What could possibly have been yet another retreading of old news, was subverted by anchor and Executive Editor of the channel, Faye D’Souza’s handling of one of the panelists on the show. The topic, pegged around the treatment meted out to Dangal actor Fatima Sana Shaikh for posting a swimsuit-clad picture in the month of Ramadan, was on women being harassed online for their appearance and attire.
During the course of the debate, one of the panelists, Maulana Qasim, a Muslim cleric, quipped that for women to be considered equal to men, they (directed at D’Souza) should show up to work in their underwear. “Underwear pehen ke aaye, tab mard aur aurat barabar ho jayenge (Come to work wearing underwear, if you want to be equal to men).”

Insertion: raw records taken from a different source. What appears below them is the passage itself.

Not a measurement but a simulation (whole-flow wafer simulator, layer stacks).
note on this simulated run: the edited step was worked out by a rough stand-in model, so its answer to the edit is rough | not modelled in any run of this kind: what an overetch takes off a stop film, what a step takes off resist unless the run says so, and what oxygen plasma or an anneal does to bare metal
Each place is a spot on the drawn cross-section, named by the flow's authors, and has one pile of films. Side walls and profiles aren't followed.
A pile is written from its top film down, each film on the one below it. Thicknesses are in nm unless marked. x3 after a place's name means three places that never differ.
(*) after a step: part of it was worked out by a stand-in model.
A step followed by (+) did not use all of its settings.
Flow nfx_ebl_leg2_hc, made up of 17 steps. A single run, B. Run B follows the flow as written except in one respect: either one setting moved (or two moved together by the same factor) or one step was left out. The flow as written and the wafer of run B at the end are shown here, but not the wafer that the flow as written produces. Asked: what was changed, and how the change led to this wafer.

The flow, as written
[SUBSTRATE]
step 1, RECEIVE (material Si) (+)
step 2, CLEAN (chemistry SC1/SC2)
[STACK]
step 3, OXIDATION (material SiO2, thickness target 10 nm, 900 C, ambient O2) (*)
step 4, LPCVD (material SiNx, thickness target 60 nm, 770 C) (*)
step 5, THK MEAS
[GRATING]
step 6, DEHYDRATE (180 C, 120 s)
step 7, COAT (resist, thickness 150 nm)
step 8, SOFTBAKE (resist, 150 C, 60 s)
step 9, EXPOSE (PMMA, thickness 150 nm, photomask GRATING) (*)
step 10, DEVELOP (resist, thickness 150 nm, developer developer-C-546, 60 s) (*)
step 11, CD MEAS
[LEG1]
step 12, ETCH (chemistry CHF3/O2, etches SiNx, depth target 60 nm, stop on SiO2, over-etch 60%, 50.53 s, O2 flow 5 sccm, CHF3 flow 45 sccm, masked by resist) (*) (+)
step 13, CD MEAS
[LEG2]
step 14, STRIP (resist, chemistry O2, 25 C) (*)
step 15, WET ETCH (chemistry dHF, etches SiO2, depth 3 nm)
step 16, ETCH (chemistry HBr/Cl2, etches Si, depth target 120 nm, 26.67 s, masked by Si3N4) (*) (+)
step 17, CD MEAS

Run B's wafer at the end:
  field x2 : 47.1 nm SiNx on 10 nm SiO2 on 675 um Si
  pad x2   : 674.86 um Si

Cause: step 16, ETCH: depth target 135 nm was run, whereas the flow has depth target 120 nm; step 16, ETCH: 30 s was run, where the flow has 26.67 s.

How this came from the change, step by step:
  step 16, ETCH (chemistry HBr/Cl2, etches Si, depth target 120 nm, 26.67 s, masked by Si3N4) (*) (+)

To this, D’Souza, in her firmly polite demeanour responded, not just to Qasim and his ilk but to the world at large, “All you men think, that if you rattle all women when they’re doing their jobs that they will run back into their kitchens, they will cover themselves up, and leave the world again for you to conquer – I have news for you, we are not going anywhere. Yes, Maulanaji, this is a channel run by a woman – and no, this is not a woman that you can easily rattle”.
This is not the first time a panelist on a news show has said something inane, but what made this stand out is rather than resort to theatrics, D’Souza took the opportunity to make this a teachable moment, choosing to address the sexism head on.
Articles and social media posts in praise of D’Souza soon followed, lauding her for keeping her calm and “giving it back” to the cleric. This is not out of the ordinary for her, viewers of D’Souza’s show are aware of her stand on gender related matters.
Earlier this month, she conducted a Facebook live addressing the Goods and Services Tax (GST) Council to rethink their decision on the 18 per cent taxes on all biscuits. She took on Finance Minister Arun Jaitley and appealed to him to cut the tax rates on biscuits such as Parle G, which she explained is used as dry baby food by many women across the country. She also pointedly addressed the elephant in the room — the absence of women on the GST council.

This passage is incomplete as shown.